They say flavours, ingredients and cooking styles change almost every 50 km in India and yet there are dishes that connect the dots across the country. Chickpea flour and sour yogurt come together to create versions of the kadhi. The textures vary from region to region; the slightly thicker Punjabi Kadhi with pakoras is a case in point. Flavours vary too; Gujarat’s Bhinda na Kadhi with okra is a lovely blend of sweet and sour. Across the South there are many variations of this dish like the Majige Huli in Karnataka that is usually eaten with steamed rice and crispy aralu sandige (deep-fried crisps).
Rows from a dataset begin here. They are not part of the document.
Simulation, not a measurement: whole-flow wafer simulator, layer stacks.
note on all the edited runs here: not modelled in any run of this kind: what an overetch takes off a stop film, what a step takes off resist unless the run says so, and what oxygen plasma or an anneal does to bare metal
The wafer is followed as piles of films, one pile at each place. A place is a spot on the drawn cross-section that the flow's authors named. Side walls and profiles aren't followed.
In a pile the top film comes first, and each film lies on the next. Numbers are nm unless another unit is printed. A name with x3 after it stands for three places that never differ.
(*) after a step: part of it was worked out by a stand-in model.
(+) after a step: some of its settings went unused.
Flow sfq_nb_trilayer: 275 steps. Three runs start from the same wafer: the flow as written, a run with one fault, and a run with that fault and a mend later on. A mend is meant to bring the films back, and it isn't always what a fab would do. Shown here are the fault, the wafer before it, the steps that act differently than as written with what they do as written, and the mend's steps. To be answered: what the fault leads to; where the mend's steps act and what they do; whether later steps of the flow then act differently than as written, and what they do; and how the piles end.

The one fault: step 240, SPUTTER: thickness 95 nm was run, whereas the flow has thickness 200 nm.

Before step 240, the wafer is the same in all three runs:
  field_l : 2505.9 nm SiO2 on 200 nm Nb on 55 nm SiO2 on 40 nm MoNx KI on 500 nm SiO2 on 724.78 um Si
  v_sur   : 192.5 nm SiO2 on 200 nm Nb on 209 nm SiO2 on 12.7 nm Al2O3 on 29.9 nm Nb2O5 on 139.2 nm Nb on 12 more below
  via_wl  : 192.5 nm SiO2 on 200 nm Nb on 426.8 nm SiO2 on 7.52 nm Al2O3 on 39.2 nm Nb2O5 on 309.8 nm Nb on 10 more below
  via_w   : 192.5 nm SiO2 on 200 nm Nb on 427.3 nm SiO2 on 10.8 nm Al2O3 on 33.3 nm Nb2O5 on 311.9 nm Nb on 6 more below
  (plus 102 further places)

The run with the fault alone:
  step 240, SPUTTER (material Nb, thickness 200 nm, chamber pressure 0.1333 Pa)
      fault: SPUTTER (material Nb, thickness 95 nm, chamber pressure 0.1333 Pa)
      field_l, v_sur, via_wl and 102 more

The traditional Kerala Sadya (feast served on a banana leaf) has quite a few dishes that use sour yogurt. The Kaalan is arguably the most famous of these dishes. Except this dish has a much thicker consistency and is also very sour. It is usually made with one vegetable like raw banana or yam. In areas around Thrissur and Palakkad it’s common to find a much thinner version of the Kadhi – More Kuttan, that uses only sour yogurt or buttermilk without the chickpea flour.
Of all these dishes, I’m partial to the More Kuzhambu in Tamil Nadu. It translates into buttermilk gravy and has the same textures of the Punjabi Kadhi with subtle flavours. It’s not too sour and not too spicy. This dish differs from its Kerala cousins in the texture (that comes from the thicker yoghurt and the urad dal). For some communities, this is a dish that usually makes it to wedding feasts. It is sometimes served as the first course even before the sambarand rasam are served with rice. While it’s not uncommon to pair rotis with the Kadhi, the More Kuzhambu is almost always eaten only with steamed rice.
While the dish takes its name from buttermilk, it is mostly made with whipped curd that is a tad sour. Typically, one vegetable is used to make this dish. My favourite version is the keerai thandu (Spinach stalk) More Kuzhambu that uses tender and crunchy spinach stalks. These stalks are highly seasonal, typically making their first appearance in Chennai’s vegetable markets around end July. More Kuzhambu tastes equally delicious with vegetables like okra, chow chow (chayote) and taro root / cola cassia (seppankazhangu in Tamil or Arbi in Hindi). A classic combination in Tamil Brahmin cuisine with the More Kuzhambu is the usilli – a poriyal (stir-fried vegetable) that combines vegetables like French beans or banana flower with steamed tur dal.
It’s remarkably simple, perfect if you don’t have time to fix an elaborate sambar and works particularly well with a few vegetables. This is my mother’s time-tested recipe with okra.
Vendakkai More Kuzhambu recipe (Okra Buttermilk gravy)
Sour curd (Thick sour curd beaten) – 1/2 cup
Freshly grated coconut – 1/4 cup
Okra – 200 gms
1 tablespoon Cumin
turmeric – 1/4 teaspoon
1/2 tablespoon Urad dal
1/2 teaspoon fenugreek
1/4 teaspoon Coconut oil
Green chillies – 4 to 6
Curry leaves – a few sprigs
Salt – to taste
Mustard – 1/4 teaspoon
1. Fry okra with a little turmeric and curry leaves.
2. Add some water.
3.Fry urad dal,fenugreek separately in coconut oil.
4.Add the green chillies.
5.Blend this mixture with the cumin seeds to a fine paste and add some water and the salt as you do.
6.Add this mixture to the okra and let it simmer for 3-4 minutes.
7.Add the beaten curd – add some water to this curd until it reaches a thick lassiconsistency.
8.’Temper’ this with the curry leaves and the mustard seeds.
If you like the Punjabi style Pakoda Kadhi, you could try the paruppu urundai (Lentil balls) more kuzhambu where you can substitute the vegetable with lentil balls:
1. Soak 1/4 cup of tur dal with 1 teaspoon of raw rice
2. Blend this into a coarse paste along with 3 ground red chillies and a pinch of asafoetida.
3. Make this paste into balls and pressure cook.